Glasgow Interface Explorer Code of Conduct
40 points by meithecatte
40 points by meithecatte
Usually, a code of conduct feels like boilerplate – perhaps a weak signal that the project at least claims to care about inclusivity and being pleasant to work with.
Glasgow's CoC is the polar opposite of that. I've revisited it multiple times, and every time I read it, I see the stark contrast. It makes a statement, instead of hiding in legalese. It is perhaps the only one that made me confident in the promises the concept of a code of conduct makes.
Sure. But why does it need to make a statement?
You can achieve the exact same thing without all the fanfare: https://builderscode.org/
You can achieve the exact same thing without all the fanfare: https://builderscode.org/
I'll take a wild guess and say the author of this has stated they don't want "politics" in software at least once.
I generally enjoy working with people who have principles. Every marginalized developer will tell you this. Glasgow's CoC very unambiguously signals that the authors have principles, and I find that valuable.
For an example, let's say you work at a large American social media company under the current administration. Suppose, for the sake of argument, that a feature request comes from the higher ups for a way of querying the database by the intersection of "typical GeoIP of user" and "languages used in posts". Do you comply?
Or maybe they ask that you make sure the history of a user's changes of profile data, such as the name, date of birth, and gender/pronouns, gets preserved indefinitely for audit purposes. Do you comply?
Would you have opinions on whether your coworkers should comply?

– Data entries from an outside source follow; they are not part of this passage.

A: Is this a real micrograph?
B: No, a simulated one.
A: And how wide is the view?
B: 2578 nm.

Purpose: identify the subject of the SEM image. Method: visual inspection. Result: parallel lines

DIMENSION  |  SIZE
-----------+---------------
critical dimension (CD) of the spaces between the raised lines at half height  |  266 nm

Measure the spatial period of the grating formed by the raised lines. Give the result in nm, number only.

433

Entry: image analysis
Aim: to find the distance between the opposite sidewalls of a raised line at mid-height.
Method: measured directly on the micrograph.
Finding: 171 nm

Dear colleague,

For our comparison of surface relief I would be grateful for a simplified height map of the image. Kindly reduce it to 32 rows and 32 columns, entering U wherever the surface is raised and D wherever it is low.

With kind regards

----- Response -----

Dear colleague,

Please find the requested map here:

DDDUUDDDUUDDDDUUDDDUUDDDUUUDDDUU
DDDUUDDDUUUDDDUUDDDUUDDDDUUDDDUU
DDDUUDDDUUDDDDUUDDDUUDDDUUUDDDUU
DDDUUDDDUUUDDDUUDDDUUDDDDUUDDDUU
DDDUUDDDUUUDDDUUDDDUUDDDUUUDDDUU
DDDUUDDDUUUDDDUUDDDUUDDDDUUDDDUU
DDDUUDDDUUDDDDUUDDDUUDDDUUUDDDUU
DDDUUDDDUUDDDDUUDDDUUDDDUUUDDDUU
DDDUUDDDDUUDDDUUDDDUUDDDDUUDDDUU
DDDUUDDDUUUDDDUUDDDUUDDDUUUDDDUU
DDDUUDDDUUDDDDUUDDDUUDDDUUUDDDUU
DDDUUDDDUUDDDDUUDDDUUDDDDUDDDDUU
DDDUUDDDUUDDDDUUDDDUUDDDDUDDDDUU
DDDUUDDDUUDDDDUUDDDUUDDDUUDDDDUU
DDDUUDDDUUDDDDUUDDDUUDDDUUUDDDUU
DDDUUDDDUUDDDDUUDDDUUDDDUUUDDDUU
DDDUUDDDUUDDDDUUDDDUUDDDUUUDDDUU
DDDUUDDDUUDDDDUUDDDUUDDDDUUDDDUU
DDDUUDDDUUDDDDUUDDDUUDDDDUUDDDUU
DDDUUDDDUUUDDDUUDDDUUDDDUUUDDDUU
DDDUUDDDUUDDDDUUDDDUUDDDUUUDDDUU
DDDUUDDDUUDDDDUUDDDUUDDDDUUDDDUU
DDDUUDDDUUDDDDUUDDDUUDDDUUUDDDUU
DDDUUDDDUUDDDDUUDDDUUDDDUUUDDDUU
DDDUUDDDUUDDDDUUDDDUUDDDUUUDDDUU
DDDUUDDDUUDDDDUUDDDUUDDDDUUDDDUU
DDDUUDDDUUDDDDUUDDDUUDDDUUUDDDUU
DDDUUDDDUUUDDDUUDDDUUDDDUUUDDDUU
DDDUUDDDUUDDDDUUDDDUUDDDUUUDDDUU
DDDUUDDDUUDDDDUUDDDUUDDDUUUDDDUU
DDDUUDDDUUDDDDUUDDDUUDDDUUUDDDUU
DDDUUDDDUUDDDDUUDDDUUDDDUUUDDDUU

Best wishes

https://glasgow-embedded.org/latest/intro.html#what-is-glasgow --- the device itself looks sweet, too
we do not find that calling cops on the cops is effective
I love this pithy remark in support of MIT / public domain!
Almost, if not completely, OT, but I would love to know who put the link to The 36 Sermons of Vivec in there and what it means to them. The writing and lore around the Tribunal is my favorite in all of the Elder Scrolls.
That would definitely be ~whitequark.
Off-topic to your own off-topic, though -- you might enjoy a webcomic called Kill Six Billion Demons. The worldbuilding was pretty strongly influenced by The 36 Sermons of Vivec and there's various passages of prose and poetry and such throughout in a similar style. The same quote mentioned here serves as a sort of motto for the series (and the author has talked some about what it means for him).
I love K6BD! I've been reading it for I think a decade now? Since long before I first played an Elder Scrolls game; I was surprised to find the link between them.
I haven't read that interview though, so looking forward to that when I get home :) thanks!
Can anyone take a second to explain what "pluralphobia" means in this context? The definitions a quick web search showed me all assumed quite a bit of knowledge about "multiplicity" and "singlets" and other things that were both unfamiliar to me and where the searches seemed to be taking me farther from the answer to my original question.
Plurality is the state of having multiple headmates collectively sharing a single body. Check out these resources:
Thanks. I think I may have known someone in the 1990s who was experiencing plurality. They didn't have a word like that to describe it, but reading those two pages (especially the second) is really striking.
But it is saying what the project will do: if someone violates the rules laid out, depending on the kind of the issue they will be asked to reconsider, asked to leave if that fails, or in egregious cases, simply banned immediately. Do you find that documenting the exact flowchart between these serves any real purpose?
Don't get me wrong, if it comes up often enough, it might make sense to formalize a moderation policy – and if you do have a formal policy, making it transparent is probably a good idea.
But many projects won't ever have to make these decisions. The only reason I could imagine why one would want to see it documented ahead of time is to provide a manual on how to maximize the nuisance you can cause while continuing to participate in the project, so I must be misunderstanding you somehow.
To me, the value of a CoC is an assurance: "we will not let a bigoted contributor push you out. Here's where you can find us if someone tries anyway". Anything beyond that is not a document; it is infrastructure – made of people whose role it is to fulfill that promise. Describing its structure can be useful, if it is involved enough that there is detail to describe. But the fact it is there in the first place is generally much more important.
(This includes egregious off-space behavior if it appears relevant.)
Carte blanche to slander and get rid of whoever they don't like.
No need to prove anything, just allege.
I feel like this is an unkind reading of the parenthetical. The way I read it is that if you are a contributor to this project and someone points to a link of you making bigoted comments while identifying as a contributor in a separate space - say, a forum - that the project may view you as a liability and remove you as a contributor. How would a situation like that be an unproven allegation?